Costa de Almería Real Estate: Mojácar, Vera and Spain's Cheapest Sunny Coastal Property
A practical foreign-buyer's guide to Costa de Almería — Mojácar, Vera, Garrucha and the Almanzora Valley — Spain's most affordable sunny coast.

This article is general information, not legal, tax, or immigration advice. Rules and figures change — verify with an official source or a licensed professional before acting.
Costa de Almería Real Estate: Mojácar, Vera and Spain's Cheapest Sunny Coastal Property
If you want a Spanish coastal home with more than 300 days of sunshine a year and prices well below the Costa del Sol or Costa Blanca, the Costa de Almería is where the map still surprises foreign buyers. Tucked into Spain's southeastern corner in Andalusia, this stretch of coast — anchored by Mojácar, Vera, Garrucha, Villaricos and the inland white villages of the Almanzora Valley — has become the go-to for Europeans and North Americans hunting value near a beach.

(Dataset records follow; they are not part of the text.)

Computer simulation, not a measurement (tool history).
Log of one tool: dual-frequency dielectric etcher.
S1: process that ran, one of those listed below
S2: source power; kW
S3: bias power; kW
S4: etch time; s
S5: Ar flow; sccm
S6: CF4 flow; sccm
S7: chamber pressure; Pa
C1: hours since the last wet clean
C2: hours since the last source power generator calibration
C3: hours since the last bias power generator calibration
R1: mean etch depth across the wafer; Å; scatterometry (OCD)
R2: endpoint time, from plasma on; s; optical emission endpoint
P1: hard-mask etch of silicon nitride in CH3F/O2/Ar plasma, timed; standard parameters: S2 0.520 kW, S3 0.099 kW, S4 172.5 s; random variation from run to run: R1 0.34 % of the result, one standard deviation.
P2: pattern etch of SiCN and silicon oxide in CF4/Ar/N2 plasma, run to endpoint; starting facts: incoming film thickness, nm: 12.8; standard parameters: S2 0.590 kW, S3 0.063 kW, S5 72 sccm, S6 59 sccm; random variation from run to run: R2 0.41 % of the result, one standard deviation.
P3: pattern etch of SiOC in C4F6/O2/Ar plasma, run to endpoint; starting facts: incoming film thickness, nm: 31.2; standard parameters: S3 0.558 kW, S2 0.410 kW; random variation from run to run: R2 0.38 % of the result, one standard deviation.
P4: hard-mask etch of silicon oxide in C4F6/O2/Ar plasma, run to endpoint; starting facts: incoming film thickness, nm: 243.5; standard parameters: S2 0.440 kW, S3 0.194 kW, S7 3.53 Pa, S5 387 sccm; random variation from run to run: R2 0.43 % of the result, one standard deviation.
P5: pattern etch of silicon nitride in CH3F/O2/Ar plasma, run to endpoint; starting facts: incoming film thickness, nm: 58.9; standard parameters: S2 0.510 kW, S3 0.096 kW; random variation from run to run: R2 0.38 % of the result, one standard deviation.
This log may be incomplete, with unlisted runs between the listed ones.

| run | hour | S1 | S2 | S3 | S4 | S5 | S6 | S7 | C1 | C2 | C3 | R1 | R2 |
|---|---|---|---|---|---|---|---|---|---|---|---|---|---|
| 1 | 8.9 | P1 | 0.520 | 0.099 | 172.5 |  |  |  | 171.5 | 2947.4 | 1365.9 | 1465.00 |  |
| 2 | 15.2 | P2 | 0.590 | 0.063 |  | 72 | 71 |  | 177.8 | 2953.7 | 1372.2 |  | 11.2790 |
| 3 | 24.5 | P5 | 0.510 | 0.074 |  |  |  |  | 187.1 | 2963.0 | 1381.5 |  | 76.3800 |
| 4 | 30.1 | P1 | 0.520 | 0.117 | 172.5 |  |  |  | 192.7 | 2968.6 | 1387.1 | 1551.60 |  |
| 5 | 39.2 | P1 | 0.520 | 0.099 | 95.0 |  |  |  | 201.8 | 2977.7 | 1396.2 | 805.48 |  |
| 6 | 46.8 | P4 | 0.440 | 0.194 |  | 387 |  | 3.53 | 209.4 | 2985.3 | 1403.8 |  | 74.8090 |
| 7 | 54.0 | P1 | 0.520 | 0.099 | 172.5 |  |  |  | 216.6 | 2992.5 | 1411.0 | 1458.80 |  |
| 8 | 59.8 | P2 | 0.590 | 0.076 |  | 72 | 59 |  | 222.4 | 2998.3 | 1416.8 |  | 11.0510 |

This guide walks you through what makes the market tick, where foreign buyers concentrate, the numbers to expect (qualitatively), and the pitfalls specific to this region. Laws, tax rates and thresholds in Spain change often — always confirm current figures with a licensed Spanish abogado, a gestor or the Agencia Tributaria before signing anything.
Why Costa de Almería is Spain's value coast
Almería province sits east of Málaga and south of Murcia. Unlike its glitzier neighbours, it has:
- Lower price per square metre than almost any other mainland Spanish costa — often a fraction of Marbella or Javea for a comparable beachfront apartment.
- A desert-influenced microclimate (the only true semi-desert in Europe sits inland at Tabernas) that keeps winters mild and rainfall minimal.
- Two international airports within reach: Almería (AEI) and Murcia–Corvera (RMU), plus Alicante (ALC) about 90 minutes north.
- Protected coastline: the Cabo de Gata-Níjar Natural Park has capped overdevelopment south of the capital, preserving wild beaches.
The trade-off is thinner infrastructure than the Costa del Sol, fewer international schools, and a rental market that leans heavily seasonal.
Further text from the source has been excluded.